A clear employment agreement protects both employer and employee from disputes over pay, benefits, confidentiality, and termination. This builder generates a complete agreement covering the essential provisions - fill in your details and copy the finished document directly.
1. Parties and position
2. Employment type and classification
3. Compensation
4. Benefits
5. Confidentiality and restrictive covenants
6. Termination terms
7. Governing state and signatures
An employment attorney reviews your completed contract for state-specific compliance, non-compete enforceability, and required disclosures before it's signed. Attorney review typically costs $300 to $800 and prevents much costlier disputes later.
Every clear employment agreement should identify the parties, job title and duties, compensation and pay frequency, benefits, and whether the employment is at-will or for a fixed term. Vague or missing terms create ambiguity that favors whoever holds more power in the relationship - usually the employer.
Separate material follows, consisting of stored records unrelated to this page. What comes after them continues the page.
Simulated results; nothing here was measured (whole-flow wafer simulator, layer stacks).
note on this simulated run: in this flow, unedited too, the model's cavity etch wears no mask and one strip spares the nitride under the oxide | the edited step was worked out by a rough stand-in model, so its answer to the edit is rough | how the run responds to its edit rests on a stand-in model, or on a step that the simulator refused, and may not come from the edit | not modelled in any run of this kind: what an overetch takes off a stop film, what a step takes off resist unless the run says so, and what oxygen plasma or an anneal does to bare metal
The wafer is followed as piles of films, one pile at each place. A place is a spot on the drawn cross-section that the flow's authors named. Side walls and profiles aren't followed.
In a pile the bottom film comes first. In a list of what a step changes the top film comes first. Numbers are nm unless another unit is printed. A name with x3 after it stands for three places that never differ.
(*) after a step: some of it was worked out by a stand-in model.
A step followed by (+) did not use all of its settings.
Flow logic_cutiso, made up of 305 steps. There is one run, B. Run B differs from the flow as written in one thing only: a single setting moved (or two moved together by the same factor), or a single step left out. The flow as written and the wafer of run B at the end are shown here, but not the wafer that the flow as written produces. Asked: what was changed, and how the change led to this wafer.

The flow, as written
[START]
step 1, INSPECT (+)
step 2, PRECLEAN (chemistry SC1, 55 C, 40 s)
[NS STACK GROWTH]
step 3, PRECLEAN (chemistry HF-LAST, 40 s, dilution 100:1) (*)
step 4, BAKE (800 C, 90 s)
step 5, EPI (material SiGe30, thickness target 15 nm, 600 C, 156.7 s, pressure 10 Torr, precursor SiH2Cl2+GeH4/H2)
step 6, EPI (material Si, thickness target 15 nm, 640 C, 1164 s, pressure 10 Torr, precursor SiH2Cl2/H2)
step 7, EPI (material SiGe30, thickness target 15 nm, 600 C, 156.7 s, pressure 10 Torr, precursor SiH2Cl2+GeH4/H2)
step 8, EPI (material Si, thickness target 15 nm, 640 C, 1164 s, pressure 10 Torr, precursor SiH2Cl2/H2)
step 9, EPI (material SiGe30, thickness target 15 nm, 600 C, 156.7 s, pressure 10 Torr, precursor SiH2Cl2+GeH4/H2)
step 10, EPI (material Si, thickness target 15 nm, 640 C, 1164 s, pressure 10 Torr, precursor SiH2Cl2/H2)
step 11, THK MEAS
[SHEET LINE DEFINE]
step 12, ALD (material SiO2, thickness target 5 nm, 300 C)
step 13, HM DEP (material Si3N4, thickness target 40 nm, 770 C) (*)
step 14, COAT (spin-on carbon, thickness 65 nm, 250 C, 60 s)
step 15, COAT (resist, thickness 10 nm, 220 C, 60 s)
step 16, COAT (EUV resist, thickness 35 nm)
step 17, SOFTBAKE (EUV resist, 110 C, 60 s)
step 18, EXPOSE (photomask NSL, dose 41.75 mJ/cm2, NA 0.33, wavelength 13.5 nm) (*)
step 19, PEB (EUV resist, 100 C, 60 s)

Beyond the basics, well-drafted agreements address confidentiality obligations, any restrictive covenants (non-compete, non-solicitation), and termination terms including notice periods and severance. Each of these areas is a common source of disputes when left undefined.
If you're evaluating whether a worker relationship should even be structured as an employment agreement versus a contractor arrangement, use the misclassified worker screener to check the classification factors first.
Most U.S. states follow "at-will" employment by default - either the employer or employee can end the relationship at any time, for almost any reason (excluding illegal discrimination or retaliation), without notice. An employment contract can preserve at-will status explicitly, or can modify it by specifying a fixed term or requiring "cause" for termination.
Some contract language can accidentally undermine at-will status - overly detailed disciplinary procedures or promises of continued employment can sometimes be interpreted by courts as creating an implied contract limiting at-will termination, even if the document doesn't say so explicitly. If you want to preserve at-will status, this generator includes clear language to that effect.
It depends heavily on your state. California, North Dakota, and Oklahoma ban most employee non-competes outright. Minnesota, Colorado, and several other states have recently restricted or banned them for most workers. Even in states that allow non-competes, courts require them to be reasonable in duration, geographic scope, and the specific activities restricted - an overly broad non-compete is often unenforceable even where the concept is generally permitted.
The Federal Trade Commission has also proposed rules that would ban most non-competes nationwide, though the legal status of such rules has been subject to ongoing litigation. Given this shifting landscape, always have an employment attorney confirm current enforceability in your specific state before relying on a non-compete clause.